Hey guys, for all the old timers who remember me working on this simulation, I've added all the simulation code back in and it seems to be working as advertised. It's still pretty much a hack, and I'm working on that. For example if you compile it you'll notice that there's a blank menubar across the top, I still need to flesh that out. Also, if you move or cover then uncover the window while the simulation is running, the menubar and the bottom form with the control buttons don't redraw until the simulation ends. If you supply a number on the command line, that many simulations of 100,000 hands each will run, otherwise it defaults to running 40 simulations. No other command line options are available yet, not even -h or --help, I'm working on that. By default it will echo the number of simulations back to the terminal window you launch it from. If you open the file in your favorite text editor, there's some helpful information at the top of the file on how to compile it using g++. It's on my todo list to ifdef the STL calls to eventually get this code to run using MIPSPro, or an older GNU for example on my Sun Blade 2500. I haven't gotten started on that yet.
The interesting thing to me is that my code matches Braun's results everywhere except the player's hands of ace 8 and ace 10, so either I'm wrong or Braun was wrong, but if I'm wrong I can't for the life of me figure out where. There are some other trivial differences, for the case of a player's pairs, I match Braun exactly everywhere except for the dealer's 10, where Braun got 145 and I get 144. Also for the case of a player's 10, 10 vs. every dealer upcard, Braun got 724, I think the right number is 723.

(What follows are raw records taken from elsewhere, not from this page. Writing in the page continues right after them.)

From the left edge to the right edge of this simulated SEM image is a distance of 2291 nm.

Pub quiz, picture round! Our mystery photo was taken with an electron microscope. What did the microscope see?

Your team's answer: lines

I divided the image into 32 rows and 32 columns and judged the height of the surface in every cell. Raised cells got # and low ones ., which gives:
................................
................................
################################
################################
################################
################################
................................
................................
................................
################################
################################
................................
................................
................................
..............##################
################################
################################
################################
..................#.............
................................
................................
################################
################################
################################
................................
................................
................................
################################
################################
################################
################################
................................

When the simulation ends, any difference between Braun's numbers and mine are highlighted in red, my numbers keep the white background. Google books has Braun's numbers online, if you search for "chart b.21 how many times you will get each hand" you can see them.
As I mentioned before, I want to tackle Braun's other simulations as well, I decided to do this one first because I thought it would be the easiest. I ran earlier versions of the code on my 600 MHz Octane2 and it was horribly slow. So far the biggest run I've done was 12,700 loops (of 100,000 hands each), and it took half a day on my 64 bit 3.6 GHz Xeon E5-1650, so I think that makes it a supercomputer application. Isn't any code that takes half a day to complete a supercomputer application?
Anyway, thanks to anyone who's bored enough to try this out!
One other thing, John if you compile this, I left the call to sprintf because I want older compilers to be able to use this, I increased the character string size by integer 1, please let me know if that still smashes the stack on your workstation, so thanks if you do try it!